By Anna Matveeva
A year ago, Thomas Friedman published an article on NATO expansion in the International Herald Tribune, entitled “Ten Reasons Why Chile Should Be Part of NATO.” (1) Among the reasons suggested were that Chile is a very long country; that it is famous for one of the most vicious generals in the 20th century history, etc.
In a very light form, this article was making a very serious point — the Alliance was expanding for reasons not entirely clear even to itself, let alone to those who were left out of the road to the brave new world.
In the eyes of the Russian establishment, a huge military machine of formidable capabilities and vague intentions was moving closer to its borders — how could this not lead to a sensation of vulnerability? As a result, the whole body politic in Russia has had to readjust to meet the new challenge.

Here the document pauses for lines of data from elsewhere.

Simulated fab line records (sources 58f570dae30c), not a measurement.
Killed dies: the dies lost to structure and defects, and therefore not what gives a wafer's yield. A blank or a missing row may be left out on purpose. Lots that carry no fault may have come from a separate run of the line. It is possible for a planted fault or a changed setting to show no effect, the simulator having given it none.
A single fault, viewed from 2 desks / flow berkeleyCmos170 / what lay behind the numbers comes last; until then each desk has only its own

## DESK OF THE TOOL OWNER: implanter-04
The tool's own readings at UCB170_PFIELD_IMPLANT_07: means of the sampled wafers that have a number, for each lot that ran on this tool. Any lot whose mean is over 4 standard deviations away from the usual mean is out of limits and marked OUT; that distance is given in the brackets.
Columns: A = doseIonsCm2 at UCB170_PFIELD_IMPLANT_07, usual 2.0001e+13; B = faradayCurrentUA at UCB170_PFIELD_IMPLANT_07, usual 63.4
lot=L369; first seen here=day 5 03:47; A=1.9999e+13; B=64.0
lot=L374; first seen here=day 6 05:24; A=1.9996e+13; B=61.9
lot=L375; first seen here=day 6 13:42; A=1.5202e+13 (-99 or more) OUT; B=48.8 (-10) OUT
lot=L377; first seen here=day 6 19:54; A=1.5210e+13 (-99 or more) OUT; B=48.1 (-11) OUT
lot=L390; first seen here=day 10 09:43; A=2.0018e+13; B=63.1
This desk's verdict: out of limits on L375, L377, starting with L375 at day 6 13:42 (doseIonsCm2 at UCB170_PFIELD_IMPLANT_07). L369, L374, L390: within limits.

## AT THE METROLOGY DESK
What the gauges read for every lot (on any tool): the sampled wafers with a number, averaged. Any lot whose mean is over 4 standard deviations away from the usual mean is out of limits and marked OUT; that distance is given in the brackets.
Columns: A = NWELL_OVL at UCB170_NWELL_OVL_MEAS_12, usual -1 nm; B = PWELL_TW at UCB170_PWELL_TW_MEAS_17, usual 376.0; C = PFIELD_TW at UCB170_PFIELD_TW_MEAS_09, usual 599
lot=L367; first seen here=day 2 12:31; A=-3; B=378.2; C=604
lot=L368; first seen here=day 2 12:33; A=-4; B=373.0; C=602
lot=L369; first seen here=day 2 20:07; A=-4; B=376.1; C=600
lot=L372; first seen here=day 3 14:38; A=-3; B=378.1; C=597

The role the international dimension plays in shaping domestic politics is a fascinating subject. (2) The single most important development in foreign policy to produce implications for internal Russian life was NATO’s eastward expansion. Since the break-up of the USSR, one of the stated goals of US foreign policy was to bring about a democratic, liberal and market-oriented Russia.
Let us examine the extent to which present and future NATO expansion has facilitated the achievement of this objective.
The Russian leadership, and above all, Foreign Minister Yevgeny Primakov, is pursuing a rational and pragmatic policy toward NATO expansion. Russia is still officially opposed to it, but has engaged in the discussion and negotiation process, in order to be able to influence the establishment of the new rules of the game, minimize the damage and preclude further international isolation.
Some argue in this connection that the Alliance got off easily. Russia entered into cooperation with NATO — at first through the Partnership for Peace program — and subsequently, an important compromise, the Russia – NATO Founding Act, was reached. They contend that no negative developments followed when Russia’s bluff was called — there were no arms control violations or new military deployments, as the Russian nationalists had threatened would happen.
This short-sightedness was mirrored in the Russian political establishment, which also assumed that as far as the intervention in Chechnya was concerned, the West let Russia off easily. But both sides are only looking at the immediate and direct consequences; the indirect implications are far more significant. The adventure-turned-tragedy in Chechnya severely damaged Russia’s international standing, while NATO expansion has achieved something the Russians could not do themselves — it has led to the emergence of a foreign policy consensus in the country.
The Russian leadership is cooperating with NATO, not because it believes that NATO expansion is in Russia’s security interests, but simply because they cannot afford to aggravate relations with the West further, while Russia is still weak and in need of trade and credits. They may not like it, but politicians like Primakov cannot afford to abide by widely held perceptions, symbols and stereotypes. They have to live in the real world, in which the correlation of forces does not favor Russia. Moreover, in reality, NATO cannot help Russia solve its security problems, which are internal in nature, such as the situation in the North Caucasus. NATO deals only with external threats and to get into a messy business of ‘soft’ security issues would be anathema to the Alliance.
If the present Russian stance is not a problem, this does not mean that there is nothing to worry about. NATO expansion was an exercise in Realpolitik, and the lessons Russia drew from the experience were highly conservative. Russia came to terms with NATO expansion at a price of a general rightward shift in its foreign policy doctrine, the promotion of nationalistically-minded figures into the public eye (and subsequently, into positions of power), and by resuscitating an ideology, which again, as in Soviet times, seeks to identify a scapegoat for the failure of domestic economic promises.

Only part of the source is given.